Or you could install via python

python3 -m pip install 'PyYAML>=5.1'

Do you have any logs of the initial install, I would be curious to see if/where the pip query to install PyYAML failed.

marifamd avatar Apr 23 '24 08:04 marifamd

My install included the first package: Reading package lists... Done Building dependency tree... Done Reading state information... Done python3-yaml is already the newest version (5.4.1-1ubuntu1). 0 upgraded, 0 newly installed, 0 to remove and 34 not upgraded.

but the second command, eg python3 -m pip install 'PyYAML>=5.1' got things working, thanks!
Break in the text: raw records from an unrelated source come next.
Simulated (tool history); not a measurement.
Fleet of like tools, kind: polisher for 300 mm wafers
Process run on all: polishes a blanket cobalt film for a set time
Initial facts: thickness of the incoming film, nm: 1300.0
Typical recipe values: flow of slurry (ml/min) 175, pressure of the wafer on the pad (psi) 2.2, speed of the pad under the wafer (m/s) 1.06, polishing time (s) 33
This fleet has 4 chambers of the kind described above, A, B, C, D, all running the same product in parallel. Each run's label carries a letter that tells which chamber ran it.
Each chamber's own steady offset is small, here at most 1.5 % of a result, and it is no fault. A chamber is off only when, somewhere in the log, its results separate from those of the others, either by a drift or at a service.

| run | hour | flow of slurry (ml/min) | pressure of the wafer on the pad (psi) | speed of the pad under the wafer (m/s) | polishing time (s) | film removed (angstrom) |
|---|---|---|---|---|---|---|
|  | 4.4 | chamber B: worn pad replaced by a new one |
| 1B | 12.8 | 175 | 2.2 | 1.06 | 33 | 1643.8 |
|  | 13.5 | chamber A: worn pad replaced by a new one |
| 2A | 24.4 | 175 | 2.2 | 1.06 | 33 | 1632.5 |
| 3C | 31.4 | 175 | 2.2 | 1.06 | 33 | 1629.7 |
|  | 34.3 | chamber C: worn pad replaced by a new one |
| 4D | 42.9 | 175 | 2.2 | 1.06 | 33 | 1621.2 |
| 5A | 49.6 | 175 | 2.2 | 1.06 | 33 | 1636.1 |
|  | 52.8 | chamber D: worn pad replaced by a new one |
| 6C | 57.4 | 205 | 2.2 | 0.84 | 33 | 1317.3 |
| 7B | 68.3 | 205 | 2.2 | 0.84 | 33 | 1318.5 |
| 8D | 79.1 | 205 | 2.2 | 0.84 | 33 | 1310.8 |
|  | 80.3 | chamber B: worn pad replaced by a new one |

Here is the installer I used:

https://rocm.docs.amd.com/projects/install-on-linux/en/latest/tutorial/quick-start.html

brettkoonce avatar Apr 24 '24 02:04 brettkoonce

@brettkoonce

as a follow up.. does it simply work if you run as sudo? I'm expecting that it's different python environments. And the user one doesn't pick up python3-yaml.

Honestly this has been a headache for us.

dmitrii-galantsev avatar Apr 26 '24 08:04 dmitrii-galantsev

@dmitrii-galantsev see https://github.com/google/jax/issues/20955 for a better description of how I am getting here!

brettkoonce avatar Apr 26 '24 18:04 brettkoonce

@brettkoonce hey sorry for double ping, reposting what i posted under jax:

Hm! It's likely you have to install it manually because managing python packages is very tricky...

cd /opt/rocm/share/amd_smi
python3 -m pip install .

Reopening because we need to add this in the readme or something.

dmitrii-galantsev avatar Jun 04 '24 22:06 dmitrii-galantsev

Sorry to comment on old thread -- but can we also print the actual import error in the second exception handler? Something as simple as

--- a/amdsmi_cli.py	2024-12-30 21:46:11.853894028 -0500
+++ b/amdsmi_cli.py	2024-12-30 21:46:26.892893965 -0500
@@ -59,6 +59,7 @@
         from amdsmi import amdsmi_interface
         from amdsmi import amdsmi_exception
     except ImportError as e:
+        print(f"Unhandled import error: {e}")
         print(f"Still couldn't import 'amdsmi related scripts'. Make sure it's installed in {additional_path}")
         sys.exit(1)

would clarify the error:

$ amd-smi --help

Unhandled import error: No module named 'yaml'
Still couldn't import 'amdsmi related scripts'. Make sure it's installed in /usr/bin/../libexec/amdsmi_cli

cjao avatar Dec 31 '24 02:12 cjao

I'm using rocm-6.3.1 and ran into the same issue on Ubuntu 24.04, although "python3-yaml" was already installed (version 6.0.1) which should fulfill the requirement of "PyYAML>=5.1". However only when I installed the latest version (6.0.2) via pip, amdsmi_cli would work. So something is weird here.

I also like @cjao's suggestion of being more verbose in the import exception handling, which should make it easier to pinpoint possible error sources.

da-phil avatar Jan 28 '25 19:01 da-phil

I added the verbose handling, it will be there in the 6.4 release. Also an FYI, we managed to drop YAML as a dependency in the upcoming 6.4 release.

marifamd avatar Jan 28 '25 21:01 marifamd

Awesome, thank you!

da-phil avatar Jan 28 '25 22:01 da-phil